On Tuesday, I was walking along the West Side Highway (Manhattan), in a drizzle. Passed the Chinese consulate — wicked place. As usual, there was a line of people, protesting, across the street. I mean highway. Whatever. And when I say “line,” I mean they’re configured that way: in a straight line, a horizontal line, facing the consulate.
On this occasion, they were yelling, “China out of Tibet!” Their yells kind of stirred my passion, as I walked by. I’m glad they’re there. In China, you can’t yell at the government, unless you want very painful things to happen to you. Here, you can yell to your heart’s content.
Wouldn’t it be something if China got this someday?
Israel hopes to attract Christian tourists with a new pilgrimage route unveiled this week in the Galilee, a network of footpaths, roads and bicycle paths linking sites central to the lives of Jesus and his disciples.
Developing sites linked to Jewish history has long been a priority for the Jewish state. But the Gospel Trail, inaugurated Thursday by Israeli tourism officials, is a nod to the growing number of Christians traveling to the country in recent years, outnumbering Jewish visitors.
The whole development is good for Christians, good for Israel, good for everyone. Do you mind if I cite an old joke? (Well, even if you do . . .) I’m thinking of the one about Jewish merchants on Christmas Eve, singing, “What a Friend We Have in Jesus.”

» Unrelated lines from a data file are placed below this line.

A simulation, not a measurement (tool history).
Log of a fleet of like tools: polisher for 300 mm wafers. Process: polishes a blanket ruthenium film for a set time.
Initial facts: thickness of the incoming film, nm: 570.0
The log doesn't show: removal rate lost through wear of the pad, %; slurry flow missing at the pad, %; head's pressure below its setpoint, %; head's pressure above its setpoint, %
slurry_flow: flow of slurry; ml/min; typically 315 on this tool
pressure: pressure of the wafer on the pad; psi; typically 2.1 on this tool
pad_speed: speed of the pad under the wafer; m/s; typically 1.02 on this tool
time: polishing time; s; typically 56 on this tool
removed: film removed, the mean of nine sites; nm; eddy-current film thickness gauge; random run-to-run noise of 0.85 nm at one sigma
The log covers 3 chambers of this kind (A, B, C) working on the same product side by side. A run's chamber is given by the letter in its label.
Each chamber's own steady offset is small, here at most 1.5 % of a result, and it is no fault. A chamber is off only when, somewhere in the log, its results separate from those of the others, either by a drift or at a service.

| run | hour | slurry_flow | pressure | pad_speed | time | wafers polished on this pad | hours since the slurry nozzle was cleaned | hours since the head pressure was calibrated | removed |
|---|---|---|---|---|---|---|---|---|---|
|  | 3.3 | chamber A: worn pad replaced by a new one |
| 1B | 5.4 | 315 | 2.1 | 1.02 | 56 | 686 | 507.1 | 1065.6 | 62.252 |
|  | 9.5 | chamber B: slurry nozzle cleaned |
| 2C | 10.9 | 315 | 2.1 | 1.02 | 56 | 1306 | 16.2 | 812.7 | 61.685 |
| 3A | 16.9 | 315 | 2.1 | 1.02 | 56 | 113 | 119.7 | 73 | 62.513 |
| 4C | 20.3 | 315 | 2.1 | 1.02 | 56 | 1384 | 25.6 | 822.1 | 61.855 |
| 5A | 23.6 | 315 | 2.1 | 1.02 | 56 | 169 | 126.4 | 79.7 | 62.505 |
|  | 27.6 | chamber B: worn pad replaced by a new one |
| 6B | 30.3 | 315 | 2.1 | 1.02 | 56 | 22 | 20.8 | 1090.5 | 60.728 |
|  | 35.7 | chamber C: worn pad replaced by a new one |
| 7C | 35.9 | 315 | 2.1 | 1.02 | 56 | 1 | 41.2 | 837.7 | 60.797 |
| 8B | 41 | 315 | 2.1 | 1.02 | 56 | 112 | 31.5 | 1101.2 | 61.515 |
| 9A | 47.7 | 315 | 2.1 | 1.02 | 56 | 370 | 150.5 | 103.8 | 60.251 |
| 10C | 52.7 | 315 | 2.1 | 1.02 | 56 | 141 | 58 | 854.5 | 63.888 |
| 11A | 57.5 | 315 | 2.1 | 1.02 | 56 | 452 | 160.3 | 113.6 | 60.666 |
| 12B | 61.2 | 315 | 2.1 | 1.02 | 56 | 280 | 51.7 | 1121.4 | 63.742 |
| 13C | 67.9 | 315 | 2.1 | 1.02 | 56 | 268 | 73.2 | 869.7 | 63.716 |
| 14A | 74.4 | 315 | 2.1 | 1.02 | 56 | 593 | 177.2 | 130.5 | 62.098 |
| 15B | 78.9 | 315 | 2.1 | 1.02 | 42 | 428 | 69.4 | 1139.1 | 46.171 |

I’d like to print a letter from a reader. I have received several like it, over the years. (Incidentally, I have been writing Impromptus for ten — ten years. Began in March 2001.)
Hello, Mr. Nordlinger:
. . . My wife and I were on a Carnival cruise ship all last week, sailing from Ft. Lauderdale to Panama and back. (Nothing beats cruising, eh?) Sunday, April 10, around 0930 local time, we were about halfway through the Florida Straits when a “vessel in distress” was reported and our very large ship spun around and picked up a gentleman who turned out to be a Cuban national, fleeing his island paradise. His “vessel” was a half-deflated raft with an old bed sheet as a sail.
The ship continued on a reverse course (now headed NE) to rendezvous with a Coast Guard cutter dispatched from Key West. After a few hours, the Coasties showed up, picked up the man, then headed off. So did we.
Needless to say, the vacation took on a slightly different tone for my wife and me, wondering what would happen to the fellow who risked everything like that, as so many have (most, unsuccessfully). Don’t know, probably will never know. . . .
By the way, the name of our ship was Carnival Freedom.
In accordance with our “wet foot, dry foot” policy, the man would have been returned to Cuba. If you’re able to touch land, you have a chance to stay in the United States. If you’re caught in the water — i.e., with “wet feet” — you’re sent back.
Okay, on to lighter fare (after that disturbing interlude). A little language? A reader writes,
Riding on a bus Friday afternoon, April 15, I passed a large group of teachers who were protesting. I had no idea the teachers were protesting in Los Angeles. They held a huge banner which they obviously spent money on to have commercially produced. The banner read,
Shouldn’t that be “Fewer Teachers”?
What are you, some union-busting, child-hating fascist?
A little music? For my latest piece in City Arts, go here. I touch on three conductors at Carnegie Hall: James Levine (with the Metropolitan Opera Orchestra), Yuri Temirkanov (with the St. Petersburg Philharmonic), and Riccardo Muti (with the Chicago Symphony).
A little more music? The Philadelphia Orchestra has declared bankruptcy. Their pension obligations, etc., have been killing them. They are a little arts-world example of what has happened to Greece, to Wisconsin — of what is happening all over.
When will there be enough wake-up calls to . . . you know: waken?
A little more music? Had a conversation with David Sanborn in the ’hood the other day. He has been one of the leading saxophonists since the ’70s. The calendar says he is supposed to be in his mid-sixties. Nonsense. He looks about 37. And you know how jazzmen are supposed to be cool? How you want and expect them to be cool? Sanborn is, very: and smart, and interesting, and fun.
Nice when people are what they should be.
Speaking of cool cats, my colleague Kevin Williamson told me about something remarkable. It is an artwork, located outside the dinky but delightfully named town of Valentine, Texas. This is in the southwest of the state. And some 35 miles from Valentine is a slightly larger town, Marfa — which sounds to me like certain southerners, and certain Brits, saying “Martha.”
You know what they call the Health and Safety Executive in Britain, don’t you? “’Elf ’n’ Safety.”
Anyway, the artwork in question is a Prada storefront — just that, a storefront, an installation. A sculpture. In the middle of nowhere. An intriguingly quirky thing. Check it out.
And our lil’ finale here — a reader names the next generation:
The next generation will need a name of some kind, same as previous generations were called the Me Generation, Generation X, etc. In light of the mountain of debt we will bury them under, I propose that we call the next one the Bagholder Generation.
A person left holding the bag is one who ends up bearing all the responsibility for a burden that should have been shared. It’s a perfect name for the sorry wretches coming up, and what makes it sweetest for us older types (the Piggish Generation?) is that most of the bagholders are too young to vote on the position we’re putting them in.
They don’t even know they’ll be bagholders yet, but they’ll find out soon enough.